The within-quintile decomposition:

Quintile Broad-sample \(\beta\) \(p\)-value ATT
Q1 \(-0.065\) \(< 10^{-15}\) similar
Q2 \(-0.057\) \(< 10^{-15}\) similar
Q3 \(-0.040\) \(< 10^{-15}\) similar
Q4 (largest tender value) +0.046 0.012 +0.041 (\(p = 0.045\))

Q4 — the segment where deployment value is highest a priori on contract size — carries the positive imprint that the framework predicts the cartel concentrates on. Q1–Q3 carry negative imprints consistent with several non-exclusive non-screening mechanisms (thin-market price formation, item-characteristic selection, composition heterogeneity in the firm pool).

The discrimination evidence (Section 1) and the architectural test (Section 2) carry the contribution; the broad-sample imprint is bracketed by Cinelli–Hazlett \(RV_{q=1} = 17.5\%\) and Oster \(\hat{\delta}\) against selection on observables already absorbed by the fixed effects.

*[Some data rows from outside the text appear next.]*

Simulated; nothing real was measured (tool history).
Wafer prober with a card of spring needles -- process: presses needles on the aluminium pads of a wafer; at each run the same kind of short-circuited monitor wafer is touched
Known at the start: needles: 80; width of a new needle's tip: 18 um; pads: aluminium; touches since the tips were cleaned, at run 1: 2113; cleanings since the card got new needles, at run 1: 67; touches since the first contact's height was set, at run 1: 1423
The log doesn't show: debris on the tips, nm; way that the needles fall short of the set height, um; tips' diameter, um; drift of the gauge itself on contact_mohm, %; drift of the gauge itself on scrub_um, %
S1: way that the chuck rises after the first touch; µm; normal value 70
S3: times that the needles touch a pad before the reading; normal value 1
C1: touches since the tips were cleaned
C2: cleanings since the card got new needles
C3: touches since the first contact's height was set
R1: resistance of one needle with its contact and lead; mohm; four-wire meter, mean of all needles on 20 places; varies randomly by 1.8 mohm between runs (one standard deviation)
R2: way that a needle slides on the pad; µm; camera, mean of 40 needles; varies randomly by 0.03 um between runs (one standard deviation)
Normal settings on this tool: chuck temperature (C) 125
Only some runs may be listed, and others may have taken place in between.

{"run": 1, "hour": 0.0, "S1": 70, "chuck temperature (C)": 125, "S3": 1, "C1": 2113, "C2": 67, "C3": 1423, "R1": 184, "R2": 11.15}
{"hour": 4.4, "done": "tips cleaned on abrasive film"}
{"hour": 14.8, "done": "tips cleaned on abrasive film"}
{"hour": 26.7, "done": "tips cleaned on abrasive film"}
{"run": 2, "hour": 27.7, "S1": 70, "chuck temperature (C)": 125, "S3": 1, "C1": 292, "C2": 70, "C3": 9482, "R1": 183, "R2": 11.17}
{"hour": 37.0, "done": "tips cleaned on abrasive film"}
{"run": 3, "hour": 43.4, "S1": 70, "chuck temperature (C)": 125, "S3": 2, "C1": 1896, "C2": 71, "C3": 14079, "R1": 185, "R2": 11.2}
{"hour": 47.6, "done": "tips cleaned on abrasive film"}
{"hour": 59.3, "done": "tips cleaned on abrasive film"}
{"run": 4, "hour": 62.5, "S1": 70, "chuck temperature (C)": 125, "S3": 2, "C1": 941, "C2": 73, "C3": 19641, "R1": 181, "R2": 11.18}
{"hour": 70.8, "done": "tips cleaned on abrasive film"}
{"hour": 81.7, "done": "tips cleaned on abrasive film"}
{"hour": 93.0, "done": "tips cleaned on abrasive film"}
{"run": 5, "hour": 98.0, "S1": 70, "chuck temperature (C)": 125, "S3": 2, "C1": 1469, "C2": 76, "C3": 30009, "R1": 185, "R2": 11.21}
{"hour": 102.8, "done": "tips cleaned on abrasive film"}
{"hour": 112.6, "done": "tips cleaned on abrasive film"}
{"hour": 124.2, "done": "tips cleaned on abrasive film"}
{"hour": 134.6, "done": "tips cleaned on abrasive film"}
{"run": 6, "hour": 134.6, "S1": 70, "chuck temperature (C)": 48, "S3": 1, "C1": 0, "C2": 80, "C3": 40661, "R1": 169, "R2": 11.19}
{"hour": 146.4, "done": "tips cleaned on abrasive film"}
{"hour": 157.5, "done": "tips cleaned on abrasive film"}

Why this section is descriptive

The screening-value formalization that motivates why the broad-sample \(\beta\) remains an economic object under coarsened observability is in Online Appendix A (Proposition 3); the body of the paper does not lean on that formalization. The screen is validated in Sections 1–2; the price imprint here is corroboration that the construct also tracks an outcome the cover-bidding literature would expect, not identification of a causal effect.


5. Heterogeneity Across Detection Regimes

Where the screening signal varies tells us something the level does not. Splitting the sample into quartiles of procuring-unit size:

Quartile FL price coefficient Interpretation
Q1 (smallest buyers, weakest oversight) +21.4% Strongest signal
Q2 +9.8%
Q3 +4.5%
Q4 (largest buyers, strongest oversight) +1.7% Weakest signal

A 12.5× extreme-quartile gradient. The framework predicts the contrast direction through the detection-cost comparative static \(\partial m^*/\partial \theta_k < 0\): cover-bidder deployment is more aggressive where the principal cost of detection is lower.

Scope information, not institutional channel identification

Buyer size proxies for several correlated institutional features — procurement-officer tenure (Coviello & Mariniello 2014), internal-audit infrastructure, item composition, discretionary procedure use (Decarolis et al. 2025) — none separable with the variation we have. We read the gradient as heterogeneity in the screening object across the monitoring environment, in the framework's predicted direction, with the magnitude concentrated at the extremes — not as identification of an institutional channel.


6. Modal Asymmetry: Pregão vs. Convite (Scope Information)

On the discrimination side, the modal-by-modal AUC against the 193 adjudicated cobidders is 0.952 in pregão primary auctions versus 0.816 in convite primary auctions (bootstrap difference \(-0.136\), \(p \approx 0\)).

Scope information for the screen, not a positive test of any institutional mechanism

The convite minimum-bidder rule (Lei 8.666/93, Art. 22 §3) would predict a sharper screening signal where the rule binds (convite). The data reverse this prediction. We do not read the reversal as a positive test of any alternative institutional theory. The modal asymmetry is reported as scope information for the screening object — the construct discriminates better in pregão environments — and not as a positive test of the minimum-bidder-rule mechanism, which would require institutional variation the BEC setting does not deliver.


Summary: What the Empirical Strategy Establishes

The paper makes four empirical claims, in declining order of confidence:

  1. The architecture works. 83% reduction in forensic pool with 68% recall preserved. (Headline.)
  2. The screen discriminates. Firm-level AUC 0.864 under temporal holdout against adjudicated cobidders.
  3. The screen complements bid-distribution methods. +0.035 AUC over Imhof–Wallimann pipeline (\(p = 0.014\)).
  4. A pricing imprint is present in the broad sample. +3.6% to +7.7% across four estimators, with sign reversal under overlap and Q4-concentrated positive — reported descriptively, not causally.

Claims 1–3 are the paper. Claim 4 is corroboration.